As most of our lives become increasingly hectic, with work demands, after-school activities and church and civic commitments, one of the first things to go is playtime. Sure, we spend time with our kids, but too often that time is while we are doing something else, like preparing a meal, working around the house or garden, or driving to or from an event. When was the last time you took time to play outdoors with your kids?

Relearning How to Play

Playtime, by definition, is spontaneous. It appeals to that uniquely childlike quality of seeing something intriguing and seizing the moment. By limiting playtime, we as parents not only squelch that curiosity, but also encourage more sedentary solitary activities that can lead to childhood obesity and social awkwardness. But how do you reconinstitute playtime? Here are a few ideas:

1. Make the time. Don’t leave outdoor playtime until all of your “to-do” list items are ticked off. For most of us, those lists never quite get completed. Instead, forgo mowing your grass or sweeping the living room and use that time to play catch or dig for worms or go on a neighbor scavenger hunt.

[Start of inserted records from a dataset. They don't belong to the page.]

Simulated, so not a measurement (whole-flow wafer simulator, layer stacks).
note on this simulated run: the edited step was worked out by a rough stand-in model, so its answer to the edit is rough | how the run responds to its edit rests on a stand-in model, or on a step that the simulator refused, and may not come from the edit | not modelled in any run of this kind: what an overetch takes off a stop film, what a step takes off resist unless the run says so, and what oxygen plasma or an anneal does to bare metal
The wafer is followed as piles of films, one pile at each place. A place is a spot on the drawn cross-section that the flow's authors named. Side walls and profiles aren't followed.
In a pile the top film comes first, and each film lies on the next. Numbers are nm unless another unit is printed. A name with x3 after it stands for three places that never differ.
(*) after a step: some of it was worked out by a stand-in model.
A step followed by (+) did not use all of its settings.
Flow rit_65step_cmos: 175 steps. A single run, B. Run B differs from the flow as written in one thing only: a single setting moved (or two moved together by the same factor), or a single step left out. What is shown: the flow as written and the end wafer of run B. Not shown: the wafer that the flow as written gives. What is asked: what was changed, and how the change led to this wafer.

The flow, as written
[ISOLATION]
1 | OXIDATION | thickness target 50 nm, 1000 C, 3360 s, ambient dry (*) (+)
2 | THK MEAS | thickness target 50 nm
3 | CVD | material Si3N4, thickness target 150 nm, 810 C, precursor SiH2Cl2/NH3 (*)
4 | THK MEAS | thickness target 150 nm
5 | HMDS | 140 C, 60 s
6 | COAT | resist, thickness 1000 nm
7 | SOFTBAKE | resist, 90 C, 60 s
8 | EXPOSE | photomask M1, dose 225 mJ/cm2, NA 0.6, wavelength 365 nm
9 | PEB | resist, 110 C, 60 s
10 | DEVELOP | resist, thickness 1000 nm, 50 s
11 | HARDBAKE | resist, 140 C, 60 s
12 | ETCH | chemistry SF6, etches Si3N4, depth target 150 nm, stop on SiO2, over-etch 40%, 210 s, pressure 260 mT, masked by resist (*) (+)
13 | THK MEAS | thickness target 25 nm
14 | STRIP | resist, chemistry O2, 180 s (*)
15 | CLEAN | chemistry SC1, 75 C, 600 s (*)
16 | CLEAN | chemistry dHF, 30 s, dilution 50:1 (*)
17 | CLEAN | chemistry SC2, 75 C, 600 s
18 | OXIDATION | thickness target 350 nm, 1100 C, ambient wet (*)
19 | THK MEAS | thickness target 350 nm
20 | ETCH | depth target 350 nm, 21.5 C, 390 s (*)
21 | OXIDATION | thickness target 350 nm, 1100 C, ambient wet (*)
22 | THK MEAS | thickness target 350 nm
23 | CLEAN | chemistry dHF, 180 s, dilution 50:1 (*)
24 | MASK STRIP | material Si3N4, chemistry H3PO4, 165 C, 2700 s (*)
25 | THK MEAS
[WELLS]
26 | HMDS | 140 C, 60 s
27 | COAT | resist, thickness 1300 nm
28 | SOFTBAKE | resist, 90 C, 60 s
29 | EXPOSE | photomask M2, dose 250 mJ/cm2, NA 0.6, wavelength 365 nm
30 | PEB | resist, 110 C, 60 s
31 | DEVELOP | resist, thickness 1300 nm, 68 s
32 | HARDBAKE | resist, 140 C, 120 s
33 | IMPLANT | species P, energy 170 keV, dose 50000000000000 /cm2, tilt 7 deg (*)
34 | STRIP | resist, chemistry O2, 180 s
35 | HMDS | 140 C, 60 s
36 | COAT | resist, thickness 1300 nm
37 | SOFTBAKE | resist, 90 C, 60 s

2. Limit the electronics. Video games, television and Internet access all have their benefits. But, none equals the health and social benefits of playing outdoors.

3. Eliminate an extracurricular activity. I know this is heresy, but many of our kids have such a rigid schedule of sports practices, music lessons and other weekly activities that there isn’t much time left for spontaneous play. Ask yourself: are your children as interested in all those activities as you are? If not, give up that they are least enthusiastic about and use that extra time for playtime.

So, while the summer is still young, set aside the laundry, forget about those to-do lists for a while and embrace the outdoors with your kids. You might just enjoy yourself.